Safety Training With A Competitive Edge

Accidents of any kind are never good, and our crew at Lyman-Richey Corporation is always working hard to prevent them from happening. 

That's why Field Safety Specialist Peyton Connelly and Safety Administrator George Claxton spent several weeks this fall traveling to our plants and conducting a kind of test and competition to help train drivers with their depth perception and backing-up skills.

"As a ready mix delivery professional, you're going to spend half your day driving your truck backward: backing up to a load, backing up to a boot, backing up to a washout, backing up to a job. It doesn't really matter, you're going to back the truck up half your day," Connelly said.

The drivers pull the truck from the starting position and back it into a space marked off with safety cones as they try to get as close as possible to a wall made of two overturned tables without hitting them.

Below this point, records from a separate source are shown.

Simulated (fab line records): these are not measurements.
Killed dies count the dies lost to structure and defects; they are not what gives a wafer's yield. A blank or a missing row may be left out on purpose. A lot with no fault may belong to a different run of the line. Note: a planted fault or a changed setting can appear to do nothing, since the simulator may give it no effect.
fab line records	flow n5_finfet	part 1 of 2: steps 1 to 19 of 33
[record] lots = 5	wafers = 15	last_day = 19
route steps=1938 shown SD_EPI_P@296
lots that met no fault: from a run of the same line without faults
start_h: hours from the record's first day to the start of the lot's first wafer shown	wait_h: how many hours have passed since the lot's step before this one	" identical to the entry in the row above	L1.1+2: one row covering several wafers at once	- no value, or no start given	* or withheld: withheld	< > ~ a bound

Once they've signaled they're done, the safety guys stop their timers and measure the distance between the truck and the tables to get a score. 

Connelly said exercises like these tend to stay with people more than a lecture and slideshow presentation would.

"When you do a safety meeting inside the office and just standing up there talking in front of people, people don't really get involved. A lot of times half the people you'll lose, half the people will be engaged. But when we're doing these interactive safety meetings, people get involved, people have fun with it."